Renowned Metis author, playwright, film-maker and teacher Maria Campbell is working on her master's degree, writing a thesis on homeland and identity. A new play and a collection of short stories and poetry are also in the works. Campbell was recently recognized for her contributions to Canada's literary and cultural identity, receiving the Canada Council for the Arts Molson Prize in the Arts.

Windspeaker: What one quality do you most value in a friend?

Maria Campbell: Honesty.

W: What is it that really makes you mad?

M.C.: What really makes me angry, I guess, is the way that children are treated. I can't think of anything that makes me really angry other than when children are treated badly.

W: When are you at your happiest?

M.C.: When I'm home.

W: What one word best describes you when you are at your worst?

M.C.: When I'm at my worst I think that I am pretty sharp. By sharp I mean I can be very blunt or cutting. I don't know what you'd call it. Sharp-spoken.

W: What one person do you most admire and why?

M.C.: I guess the person that I have most admired in my life was my great-grandmother. She's been my most important role model and I've always admired her. She was very strong and she was very gentle. Being able to balance those two things. Because sometimes when people are strong they can be hard. Or else if they're just gentle they can end up being a doormat. She was able to be both. She was very balanced.

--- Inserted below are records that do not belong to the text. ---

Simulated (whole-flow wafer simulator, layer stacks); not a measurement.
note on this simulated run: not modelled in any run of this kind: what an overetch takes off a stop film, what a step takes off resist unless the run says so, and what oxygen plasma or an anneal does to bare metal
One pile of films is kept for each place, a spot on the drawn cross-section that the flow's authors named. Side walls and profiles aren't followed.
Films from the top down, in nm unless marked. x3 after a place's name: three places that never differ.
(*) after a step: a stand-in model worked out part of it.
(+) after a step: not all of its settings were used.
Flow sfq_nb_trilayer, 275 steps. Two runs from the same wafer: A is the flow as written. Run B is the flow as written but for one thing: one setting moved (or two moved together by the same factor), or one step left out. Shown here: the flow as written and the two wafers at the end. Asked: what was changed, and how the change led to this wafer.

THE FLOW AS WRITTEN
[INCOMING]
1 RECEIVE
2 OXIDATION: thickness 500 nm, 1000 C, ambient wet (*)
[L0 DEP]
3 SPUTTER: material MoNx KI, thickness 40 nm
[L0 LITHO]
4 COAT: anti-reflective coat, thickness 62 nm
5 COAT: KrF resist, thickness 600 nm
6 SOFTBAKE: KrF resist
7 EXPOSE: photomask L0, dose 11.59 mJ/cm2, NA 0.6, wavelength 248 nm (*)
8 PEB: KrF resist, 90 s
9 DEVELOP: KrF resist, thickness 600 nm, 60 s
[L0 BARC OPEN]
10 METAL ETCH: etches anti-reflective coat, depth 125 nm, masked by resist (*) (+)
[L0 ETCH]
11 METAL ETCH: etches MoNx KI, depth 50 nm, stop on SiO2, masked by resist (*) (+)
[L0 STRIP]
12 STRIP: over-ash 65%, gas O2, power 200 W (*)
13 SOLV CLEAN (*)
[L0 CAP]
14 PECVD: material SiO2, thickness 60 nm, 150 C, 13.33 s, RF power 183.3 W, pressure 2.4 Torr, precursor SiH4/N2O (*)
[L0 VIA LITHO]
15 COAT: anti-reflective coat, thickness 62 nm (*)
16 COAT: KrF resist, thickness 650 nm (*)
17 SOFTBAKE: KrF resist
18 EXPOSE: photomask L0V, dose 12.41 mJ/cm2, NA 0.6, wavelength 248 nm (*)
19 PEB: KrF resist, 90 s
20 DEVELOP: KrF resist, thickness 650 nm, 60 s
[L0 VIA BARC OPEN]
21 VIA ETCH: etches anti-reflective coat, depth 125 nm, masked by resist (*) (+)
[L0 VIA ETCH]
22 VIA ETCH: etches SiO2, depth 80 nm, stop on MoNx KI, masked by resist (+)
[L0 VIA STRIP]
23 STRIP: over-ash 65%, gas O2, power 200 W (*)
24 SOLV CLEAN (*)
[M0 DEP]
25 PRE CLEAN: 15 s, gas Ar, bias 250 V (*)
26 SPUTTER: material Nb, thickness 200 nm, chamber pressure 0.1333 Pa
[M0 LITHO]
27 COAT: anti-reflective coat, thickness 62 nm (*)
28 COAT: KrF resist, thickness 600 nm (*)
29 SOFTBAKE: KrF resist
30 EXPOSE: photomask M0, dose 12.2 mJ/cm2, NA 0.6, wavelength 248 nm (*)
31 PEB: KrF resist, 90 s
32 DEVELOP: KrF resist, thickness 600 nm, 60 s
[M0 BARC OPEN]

W: What is the most difficult thing you've ever had to do?

M.C.: I guess letting my children go. Letting them be adults.

W: What is your greatest accomplishment?

M.C.: I guess my greatest accomplishment is trying to live a good life...

My greatest accomplishment I think is that somehow through all of the things that have happened in my life or things I've done I've been able to be... I think I'm a very good grandmother. I believe that everybody always has a second chance and I think that Creator giving me grandchildren, I am able to do for my grandchildren all the things that I couldn't do for my own children.

W: What one goal remains out of reach?

M.C.: If I finish my thesis, I've achieved the goals I set out for myself. I guess the goal that would be out of reach, and I don't know if you'd call it a goal, but my dream has always been to be able to live full-time out on the land and to be able to find a way to survive and not have to come into town...

The goal that remains out of reach: You know that's a very difficult one, because I believe that I'm one of those very fortunate people. I've been able to do the things that I wanted to do, to accomplish them. But a horse farm is something that I've always wanted. It's not anything like all the other things, but it's the one thing.

I love the land. I like being able to work outside and I love horses... but it was never a goal. I never set that out as a goal. You know, when I think of goals, I think of these as things that I want to accomplish in my life. But the things I set out to accomplish I think that I did them. Maybe not quite as good as I wanted or could have done, but I was able to do them with the tools that I have available. I think that I did well as a mother, considering. And I always wanted to write, so I'm a writer and I'm known as a writer. I always wanted to go to university. I did that and I teach in a university. My goals have never been [to be] rich or anything. My goals have always been to be comfortable. And I've always been looked after. The Creator has always given the things that I need.

W: If you couldn't do what you're doing today, what would you be doing?

M.C.: I would be living on the land. I would raise horses. But that costs a lot of money to do. I would raise horses, live on the land, train them. But I'm too old to do those things and it costs a lot of money. That was my dream. That was always my dream, to be able to have a horse farm. I love horses.

W: What is the best piece of dvice you've ever received?

M.C.: The best piece of advice I've ever received is, it was when I first started to write and a fellow artist who's an old man, passed away now, told me never to believe what anybody wrote about me. That way I wouldn't get swell-headed and I wouldn't be hurt.

W: Did you take it?

M.C.: Yes.

W: How do you hope to be remembered?

M.C.: I hope to be remembered as a good person, as a kind person.